He ain't wrong he's just different
but his pride won't let him do things to make you think he's right
Jimmy could have a contest before each show and the winner gets to do Ball interference for the show. Fans would purposely direct balls to the interfer-er...but I'd take a few blows to the head to be that close to Jimmy during the show.
I'm torn on this one.......I love the idea of the balls bouncing around and keeping people involved and having fun. I grab them and send them back into the crowd, and I will admit, right up on stage. I use the spin and the air to let it float right up and land....mostly nowhere near Jimmy, Utley, Amy or anyone else, cuz Charleston or Haley would kill me. I have never come close to hitting anyone on stage.....the story about my GF almost hitting JB with a pack of JuicyFruit withstanding!
I have also been accosted by a giant beach ball that hit me from behind and gave me a real good wack on the head. I have had to stand and watch, facing away from the stage, for a half hour at a time and wack them back into the crowd to keep them from hitting us or people around us. It is part of the experience, maybe annoying for the ones in the first 10 rows, but I will wholeheartedly accept that pregame regime for the experience of being in those first 10 rows for the show. It is well worth it.
I have also had people behind us, for no reason other than being drunk out of their mind, fling beers onto me and getting me soaked with no apology. Again, that is part of the fun and can be far more annoying in any part of the venue.

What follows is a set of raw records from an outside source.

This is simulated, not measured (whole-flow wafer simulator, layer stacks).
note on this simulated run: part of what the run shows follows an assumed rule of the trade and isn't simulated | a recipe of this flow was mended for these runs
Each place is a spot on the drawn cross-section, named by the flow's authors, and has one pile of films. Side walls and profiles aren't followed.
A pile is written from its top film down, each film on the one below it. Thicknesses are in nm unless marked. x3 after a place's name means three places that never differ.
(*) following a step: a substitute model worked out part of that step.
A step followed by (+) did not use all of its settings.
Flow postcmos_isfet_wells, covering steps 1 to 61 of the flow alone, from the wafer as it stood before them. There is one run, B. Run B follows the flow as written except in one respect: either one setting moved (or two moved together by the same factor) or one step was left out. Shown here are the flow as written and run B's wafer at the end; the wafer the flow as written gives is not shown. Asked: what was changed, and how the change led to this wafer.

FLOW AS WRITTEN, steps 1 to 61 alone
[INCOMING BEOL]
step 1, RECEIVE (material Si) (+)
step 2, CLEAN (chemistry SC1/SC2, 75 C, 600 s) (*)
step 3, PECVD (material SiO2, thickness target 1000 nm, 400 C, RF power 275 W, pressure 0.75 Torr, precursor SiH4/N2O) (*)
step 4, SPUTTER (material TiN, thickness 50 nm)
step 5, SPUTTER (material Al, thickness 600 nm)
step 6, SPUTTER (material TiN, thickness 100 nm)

Question: "And now Kenny Chesney has recorded a beach album." Jimmy's Answer: "It's flattering. Some people say I should be p*** off about it but I'm really not. It's the highest form of flattery, and I'm fine with it."
He just seemed discusted in general on Saturday, between the poor sound, mics not working and switching guitars mid song hoping to get one that was connected.
I did notice that there was no "not yet" in One Particular Harbor this time.
Jimmy could have a contest before each show and the winner gets to do Ball interference for the show. Fans would purposely direct balls to the interfer-er...but I'd take a few blows to the head to be that close to Jimmy during the show.
I would definitely volunteer too, but I would probably do more damage than the beach balls would without me.....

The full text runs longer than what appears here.